Bad Grades

Years ago, when I was in what was supposed to be my final year of University, I decided to drop out of engineering. The people were great, my marks were fine. I just didn’t have passion for it and the idea of spending the rest of my life doing something I didn’t care about was enough for me to throw in the towel.

Lucky for me there was another option. I had taken an Intro to Computer Science course a couple semesters prior, one where we were taught about object oriented programming in C++. I wasn’t a good student but it sparked something in me. That semester I made my first ever game; a simple 4 letter word ladder in command line. It was fun enough to play but captivating to make. 

So in my final year of my bachelor’s degree, on the drop day of the semester, at 2 in the afternoon, I walked up to the academic advisor and asked for her help. She pulled out her course catalog and swapped all my classes so I could pursue a degree in Computer Science instead. If I did things exactly right, and if I took a few courses over the following summer, it’d set me back a year. Not dropping out would have set me back further.

The choice was simple. It was hardly a choice at all, really. I loved programming. I wasn’t any good at it, nor was I aware of what may await me after graduation, but in the months since that Intro to Computer Science course I had created a few programs that convinced me this is the thing for me. I want to make things with code.

The transition into Computer Science was a bit rough, seeing as I’d already missed a couple of weeks of the semester with a full course load. I was not a good student, and to be honest I barely passed some of my required courses. 

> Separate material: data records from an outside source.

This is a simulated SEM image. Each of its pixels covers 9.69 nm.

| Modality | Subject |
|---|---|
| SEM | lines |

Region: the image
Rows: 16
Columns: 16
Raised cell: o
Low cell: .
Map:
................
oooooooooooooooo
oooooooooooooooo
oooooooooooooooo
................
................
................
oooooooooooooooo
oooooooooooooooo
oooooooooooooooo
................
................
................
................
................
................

Even so, many evenings I’d sit at a cheap glass topped office desk in my childhood home typing away, music playing, coffee in hand. Making things. One program was a perlin noise terrain generator. Another was a grid based heat dissipation simulation. Small programs with no audience. They weren’t all that fun to look at but I was truly obsessed in making them. So obsessed, in fact, that I’d routinely stay up until the following morning working on them. My father would poke his head into the room where I was working to say a cheeky ‘Good morning’, then I’d join him and my mother over their morning coffee and chat before heading to bed as the sun rose. I missed many morning classes from my obsession, and pulled a lot of all nighters. It was the best time of my life.

This obsession was channeled into a single project starting in my first year in Computer Science. I wanted to make a game, one where you can command any modern day country in a land-grab simulation. Almost like a more granular version of Risk, or a bite sized version of a grand strategy game like Europa Universalis.  I had made 3 or 4 prototypes for a game like this already, albeit on a reduced scale, but not quite like I was envisioning. 

So I pulled some more all nighters, I implemented some ideas, I learned some concepts. Every piece that I added begged another piece to be designed, created new problems, and added scope. The project was massive, complex, and had no roadmap to be completed. In fact, I was sure it’d never be finished even as I worked on it. I worked on it in the evening, I worked on it at my part time job, I worked on it at the University, I even worked on it as I sat in the back of my Intro to Game Programming course. I was an awful student, and I got poor grades in that class too. 

I worked on that game for over two years. It never had a name, it was never completed, and apart from showing it to a few friends and family nobody knew it even existed. But it was exactly what I wanted to make and the feeling of absolute freedom I had while working on it is the reason why I kept game development as a hobby years later. That project was the template. I found the files for that project and played it for a couple days recently; it was pretty fun.

I think about that version of myself a lot now. I didn’t know what was coming and even if I could warn myself I’m not sure what I could have said to prepare for the insanity. I’m not even sure if there’s a lesson to learn.

With all the success, baggage, attention, heartache, fear, stress, and joy that I’ve had since Balatro was created, at least that old version of myself is still there. Last night I stayed up until the early hours of the morning drawing pixel art, writing code, and listening to music in my quiet house. Notebook of ideas open next to me, cup of decaf in hand.

Thank you to everyone for allowing this terrible student to keep staying up too late.